It’s been referred to as the end of an era (and if you’ve been hooked since AMC first aired the pilot episode, it may very well feel that way) but for better or worse, the series of finale of Mad Men aired last Sunday.
No more furtive glances, no more brooding, no more Don and Peggy 🙁
But! You don’t need to binge watch, season after season, trying desperately to hold tight to what you’d hoped would never end. What really drew me into Mad Men initially, and what has kept my attention for seven seasons now, is its timeless MUSIC. This playlist is designed to help you float through two decades of suits & civil rights, Jackie’s & Marilyn’s, and ad copy & Canadian Club.
RJD2 – A Beautiful Mine
The song that started it all! RJD2 (Ramble Jon Krohn) is one of the most talented Hip Hop producers and DJ’s that I’ve come across in the last few years, working with acts such as Aesop Rock, Mos Def and MF Doom (as Viktor Vaughn) and I’m not ashamed to say that only discovered him because of Mad Men.
—–Further Listening: Miles Davis – Blue in Green
Ella Fitzgerald – Manhattan
Is there any other voice that captures an entire decade like Ella Fitzgerald’s. Every note sends you back further and further in that dreamland of old 1950’s New York where Jazz spilled out of the nightclubs and no one left home without a hat.

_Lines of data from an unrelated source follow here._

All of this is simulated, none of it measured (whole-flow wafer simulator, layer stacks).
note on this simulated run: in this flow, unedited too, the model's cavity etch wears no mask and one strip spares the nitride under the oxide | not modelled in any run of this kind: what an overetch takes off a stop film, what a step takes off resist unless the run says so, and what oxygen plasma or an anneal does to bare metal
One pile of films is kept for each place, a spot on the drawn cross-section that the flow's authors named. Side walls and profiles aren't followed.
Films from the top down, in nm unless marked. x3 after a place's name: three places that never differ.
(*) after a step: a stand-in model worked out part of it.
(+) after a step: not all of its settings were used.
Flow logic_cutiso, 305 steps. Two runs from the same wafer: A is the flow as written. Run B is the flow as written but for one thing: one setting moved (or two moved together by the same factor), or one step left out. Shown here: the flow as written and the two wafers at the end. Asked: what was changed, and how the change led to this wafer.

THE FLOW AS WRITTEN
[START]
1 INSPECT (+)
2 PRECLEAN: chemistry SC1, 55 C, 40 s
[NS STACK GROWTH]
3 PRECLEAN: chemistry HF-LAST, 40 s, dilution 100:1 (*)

—–Further Listening: Dusty Springfield – You Don’t Have to Say you Love Me
Bobby Helms – My Special Angel
A staple of any “Soda-Pop Shop Compilation” you’ll find online or in a Best Buy CD Bin, Bobby Helms belts out the feelings of every teenager across the country. Of course, we’ll always remember him as the man that wrote the coolest Christmas song of all time…”Jingle Bell Rock”!
——Further Listening: The Crystals – He Hit Me (And it Felt like a Kiss)
Bob Dylan – Don’t Think Twice (It’s Alright)
This is, hands down, my favourite Bob Dylan song but watching the finale of Season 1 made me feel that I never actually felt the weight of those lyrics until I saw them through Don Draper’s eyes as he sat on the bottom step of his staircase, asking himself if the idea of a family was something he would only ever be able to sell, and not something he could have.
—–Further Listening: The Decemberists – The Infanta
The Nashville Teens – Tobacco Road
Maybe you’re more familiar with the David Lee Roth cover (shame on you…) but this song made it’s home in the Mad Men oeuvre with my favourite music cue in television history. Season 4, episode 1 – a one legged reporter, ad executive and six teenagers that were really onto something with that racket they were making.
——Further LIstening: The Kinks – You Really Got Me
Peter, Paul, and Mary – Early in the Morning
Often overshadowed by The Mamas and the Papas (for some strange reason), Peter, Paul and Mary were a folk force to be reckoned with. You may not know it now, but when you think 1960’s folk, with the exception of guys like Bob Dylan, you’re probably thinking of this band, and if it’s good enough for Colin Hanks, it’s good enough for me.
——Further Listening: Simon and Garfunkel – Bleecker Street
The Beatles – Tomorrow Never Knows
The infamous track that cost $250,000 and I’ll admit…..totally worth it! That moment, panning across Manhattan while Peggy worked deep into the night, Roger staring out a window…naked….and Don, sitting in his modern apartment drinking an old fashioned, trying desperately to understand where the world is headed and what his place in it is.
——Further Listening: Nancy Sinatra – You Only Live Twice
The Who – Heinz Baked Beans
Because, why not? Is it widely regarded as a quintessential Who track? Most definitely not, but Heinz Baked Beans had such a large role in several story arcs over the years that I’d be remiss not to at least include it…And I’ve always had a soft spot for the the cover art of The Who Sells Out.
—–Further Listening: Mitch Ryder & The Detroit Wheels – Baby Jane (Mo-Mo Jane)
Frank Sinatra – My Way
Sure, this Sinatra classic is a great selection for a show built on characters assessing their lives and dealing with regrets, or blazing a trail against all odds and adversity but in the same way Quentin Tarantino’s Resevoir Dogs changed Stealers Wheel for an entire generation, Peggy and Don slow dancing in the office late at night has changed Frank Sinatra for me and hopefully, you too.
—–Further Listening: Judy Collins – Both Sides Now
Ann Margret – Bye Bye Birdie
A simple intro to a popular 1963 film that has played out as a strong metaphor to not only Don and Betty’s relationship, but also Don’s inability to find solace in the ever-shifting foundation of a life he has tried to build for himself. A fitting swan song for all Mad Men fans as we prepare to say goodbye, but it’s that pang you feel just at the thought of it’s departure that reminds you how much you’ve enjoyed the series. Guess I’ll always care!